Opinion
No. 39168.
March 22, 1954.
1. Cemeteries — wrongful cutting of timber — adverse possession — lost deed — evidence as to.
In suit to recover damages and statutory penalty for wrongful cutting of timber on graveyard property, where in justification of their claim of possession and dominion over property from 1924 graveyard authorities sought to show that they had actually purchased and paid for the property and received a deed to it, and since deed had not been recorded and could not be found graveyard authorities were entitled to show that they had obtained the land in a lawful manner, that the deed thereto had been delivered, and that they at least had color of title.
2. Adverse possession — under void, defective or lost deed.
Adverse possession of property under a void or defective deed may ripen into title, and a void or worthless deed may be sufficient to show the hostile character of the possession, or the date on which adverse possession began and the nature and extent of possession.
3. Cemeteries — adverse possession — under defective or invalid deed.
The principle that adverse possession under a defective or invalid deed may ripen into title, is applicable to graveyard property, and in such case evidence was sufficient to establish ownership of such property in graveyard authorities by adverse possession.
4. Cemeteries — adverse possession — lost instruments — evidence — surveyor's record book.
In such case, evidence from the surveyor's record book was admissible to show the description of the land to which graveyard authorities acquired title by adverse possession and on issue as to whether the deed was actually executed. Sec. 4277, Code 1942.
5. Appeal — instructions — surveyor's record book — as constructive notice.
In such case, requested instruction to the effect that surveyor's record book did not constitute constructive notice of title of graveyard authorities by adverse possession in absence of a recorded deed should have been given, but refusal was harmless, where liability attached by reason of the cutting of the timber on land in the visible possession of the graveyard authorities and after actual notice of their ownership.
6. Appeal — instructions — surveyor's record book as constructive notice.

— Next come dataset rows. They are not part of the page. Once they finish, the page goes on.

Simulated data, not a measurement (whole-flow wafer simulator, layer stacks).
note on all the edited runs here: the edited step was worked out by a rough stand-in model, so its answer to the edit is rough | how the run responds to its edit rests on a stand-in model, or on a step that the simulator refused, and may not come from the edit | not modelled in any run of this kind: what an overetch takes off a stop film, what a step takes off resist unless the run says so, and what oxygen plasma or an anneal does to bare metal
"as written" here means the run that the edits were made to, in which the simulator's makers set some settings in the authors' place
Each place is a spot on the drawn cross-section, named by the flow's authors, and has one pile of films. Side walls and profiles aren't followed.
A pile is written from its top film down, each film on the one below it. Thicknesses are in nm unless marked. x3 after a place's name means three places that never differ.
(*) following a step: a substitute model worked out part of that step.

Similarly, for the reasons set out in the foregoing headnote, an instruction for graveyard authorities that in its enumeration of acts constituting notice of their possession included a reference to surveyor's record book as constructive notice in absence of a recorded deed, was harmless error.
7. Trespass — wrongful cutting of timber — actual damages — statutory penalty imposed.
In such case, under the proof the jury was fully warranted in returning a verdict for actual damages, and in imposing the statutory penalty for the wrongful cutting. Sec. 1075, Code 1942.
Headnotes as approved by Lee, J.
APPEAL from the circuit court of Lauderdale County; JESSE H. GRAHAM, Judge.
Cameron Cameron, Meridian, for appellants.
I. The judgment should be reversed because appellees failed to prove ownership to the land from which the timber was cut. Hudson v. Landers, 215 Miss. 447, 61 So.2d 312; Odom v. Luehr, 213 Miss. 782, 57 So.2d 867; Sansing v. Thomas, 211 Miss. 727, 52 So.2d 478; Taylor v. Illinois Cent. R.R. Co., 200 Miss. 571, 27 So.2d 894; Secs. 856, 867, 878, 887, 1075, 1741, 4277, Code 1942.
II. It was error for the trial court to admit evidence taken from surveyor's record book, as content of said book does not constitute notice to subsequent purchases for valuable consideration. Secs. 856, 867, 878, 887, 1075, 1741, 4277, Code 1942.
III. It was error to admit and to fail to exclude all of appellees' evidence with reference to execution of alleged deed and covering land in dispute. Citizens Bank of Coldwater v. Callicott, 178 Miss. 747, 174 So. 78; Graham v. Warren, 81 Miss. 330, 33 So. 71; Melius v. Houston, 41 Miss. 59; Stubblefield v. Roper, 136 Miss. 831, 101 So. 852; Thompson v. Reed, 199 Miss. 129, 23 So.2d 888; Union Planters Bank Tr. Co. v. Rylee, 130 Miss. 892, 94 So. 796; Wasson v. Conner, 54 Miss. 351; 20 Am. Jur., Evidence, Secs. 406, 418 pp. 366, 375.
IV. Appellees failed to show ownership by adverse possession. Gathings v. Miller, 76 Miss. 651, 24 So. 964.
V. There was no proof of willfull trespass or willful cutting to substantiate any judgment for statutory penalty. E.L. Bruce Co. v. Edwards, 192 Miss. 1, 3 So.2d 846.
VI. Appellants cannot recover having failed to show ownership of property involved.
A. Ownership must rest upon strength of appellees' title.
B. Neither record title nor possession of property was established by appellees.
1. Surveyor's record is not a book of record of land titles, and does not constitute notice.
2. Appellees failed to show any record title.
3. Appellees failed to show possession. Collation of authorities: Darrill v. Dodds, 78 Miss. 912, 30 So. 4; Gathings v. Miller, supra; Levy v. Campbell, 200 Miss. 721, 28 So.2d 224; McCleary v. Anthony, 54 Miss. 708; McManus v. Wilson, 138 Miss. 1, 102 So. 543; Magnolia Textiles, Inc. v. Gillis, 206 Miss. 797, 41 So.2d 6; Russell v. Hickory, 116 Miss. 46, 76 So. 825; Secs. 1325, 2897, 4277, Code 1942; Griffith's Mississippi Chancery Practice, Sec. 113.
Gipson, Gipson Wiley, Meridian, for appellees.
I. Cited and discussed the following authorities: Delk v. Hubbard, 153 Miss. 869, 121 So. 845; Secs. 2897, 4277, Code 1942; Chap. 312, Laws 1950.
N.T. Pickard and others, Trustees of Hayes Graveyard, brought this suit, in the Circuit Court of Lauderdale County, against C.L. Gray Lumber Company, Inc., et al., to recover actual damages and the statutory penalty on account of the alleged wrongful cutting of timber on the Graveyard property. There was a verdict for $267, actual damages, and $1,125 for the statutory penalty. From the judgment entered thereon, the Lumber Company appealed.
Hayes Graveyard has been a burial ground for many years. Some tombs have dates as far back as 1872, and interments were made there even prior to those erections.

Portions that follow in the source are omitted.